Taxpayer asks:
What are community property states?
Taxgirl says:
Argh. This is like an evil bar exam question (my personal theory on community property states is that they exist just to confuse innocent law students on exams).
- Arizona
- California
- Idaho
- Louisiana
- Nevada
- New Mexico
- Texas
- Washington
- Wisconsin
And though it’s not a state, Puerto Rico allows property to be owned as community property.
The idea of a community property state, more or less, is that property acquired during the marriage (except for gifts or inheritances) is owned jointly by both spouses and is divided upon divorce, annulment, or death. The definition of “property” extends to income – which means that, for tax purposes, spouses are treated as though they have one pot of money – and they must divide that income in half. This means that tax rules, as they applied to marital income, can be tricky. Thankfully, this tends to have more state tax consequences than federal ones (though in some cases, such as when you file a separate return, that’s not the case).

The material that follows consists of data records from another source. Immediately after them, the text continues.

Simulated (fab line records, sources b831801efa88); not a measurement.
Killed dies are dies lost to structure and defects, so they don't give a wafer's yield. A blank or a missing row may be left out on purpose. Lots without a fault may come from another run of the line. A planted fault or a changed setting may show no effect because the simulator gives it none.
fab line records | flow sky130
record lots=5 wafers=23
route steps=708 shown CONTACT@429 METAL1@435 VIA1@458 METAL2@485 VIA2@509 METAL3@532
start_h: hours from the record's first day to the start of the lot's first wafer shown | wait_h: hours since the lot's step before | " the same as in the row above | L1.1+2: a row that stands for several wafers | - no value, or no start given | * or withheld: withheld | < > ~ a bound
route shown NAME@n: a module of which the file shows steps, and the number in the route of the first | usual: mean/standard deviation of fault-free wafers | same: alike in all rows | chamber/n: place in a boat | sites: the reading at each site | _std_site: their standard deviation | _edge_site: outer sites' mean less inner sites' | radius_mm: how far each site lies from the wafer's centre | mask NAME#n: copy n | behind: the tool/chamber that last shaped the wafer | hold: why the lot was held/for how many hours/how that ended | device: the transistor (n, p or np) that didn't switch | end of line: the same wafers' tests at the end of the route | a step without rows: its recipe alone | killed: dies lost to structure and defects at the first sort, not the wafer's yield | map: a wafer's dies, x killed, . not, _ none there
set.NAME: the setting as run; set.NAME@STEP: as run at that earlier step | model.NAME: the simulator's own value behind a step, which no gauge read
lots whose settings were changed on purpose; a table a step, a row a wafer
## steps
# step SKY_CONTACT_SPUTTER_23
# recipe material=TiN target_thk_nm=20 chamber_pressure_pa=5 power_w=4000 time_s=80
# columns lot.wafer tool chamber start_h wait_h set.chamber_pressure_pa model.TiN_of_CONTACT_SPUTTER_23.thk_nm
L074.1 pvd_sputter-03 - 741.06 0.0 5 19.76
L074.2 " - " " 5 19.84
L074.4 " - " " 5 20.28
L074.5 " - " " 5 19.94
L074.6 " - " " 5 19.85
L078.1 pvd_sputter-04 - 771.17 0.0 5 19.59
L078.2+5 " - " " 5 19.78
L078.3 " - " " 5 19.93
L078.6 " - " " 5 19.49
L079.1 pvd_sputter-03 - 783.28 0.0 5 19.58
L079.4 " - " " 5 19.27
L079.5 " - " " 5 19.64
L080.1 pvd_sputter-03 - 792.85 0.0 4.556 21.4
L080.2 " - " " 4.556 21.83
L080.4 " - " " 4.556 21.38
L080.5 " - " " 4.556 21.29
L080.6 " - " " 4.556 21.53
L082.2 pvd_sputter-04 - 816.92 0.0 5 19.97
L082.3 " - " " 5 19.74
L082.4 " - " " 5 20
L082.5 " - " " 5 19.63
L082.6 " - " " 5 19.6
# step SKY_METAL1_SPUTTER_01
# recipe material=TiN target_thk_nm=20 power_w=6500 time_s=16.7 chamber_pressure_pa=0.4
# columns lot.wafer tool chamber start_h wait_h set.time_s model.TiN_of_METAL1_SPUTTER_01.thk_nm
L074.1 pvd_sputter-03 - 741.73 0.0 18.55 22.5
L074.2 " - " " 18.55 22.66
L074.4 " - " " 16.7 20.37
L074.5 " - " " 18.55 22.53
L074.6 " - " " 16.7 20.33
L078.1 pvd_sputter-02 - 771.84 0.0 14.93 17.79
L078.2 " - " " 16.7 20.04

If you have questions about filing while in a community state, especially if you plan to file a separate return or have a separation agreement, I highly recommend checking with a tax pro!
Before you go: be sure to read my disclaimer. Remember, I’m a lawyer and we love disclaimers.
If you have a question, here’s how to Ask The Taxgirl.
I remember when I discovered that only a few states had community property laws. Not that the hubby and I ever plan to split; after 27 years we just don’t have the energy for such a hassle! But even when we lived in non-CP locales, I told him that since we both were Texans and were married in the Lone Star State, other laws be damned. We were always going to operate as a community property couple. Since we’re back home, the point is moot.
That’s a Texan for you! 😉
Income taxes can be complicated if you file separately in a CP state but that’s nothing compared to the complications if you’re a registered domestic partner in CA. For federal purposes, you’re single but for state it’s either married filing joint or married filing separately using CP principles.
Estate planning is easier in a community property state and both halves of CP property get “stepped up” – that assumes that the FMV is higher!
Taxgirl, there ARE no “innocent law students”, and you know it.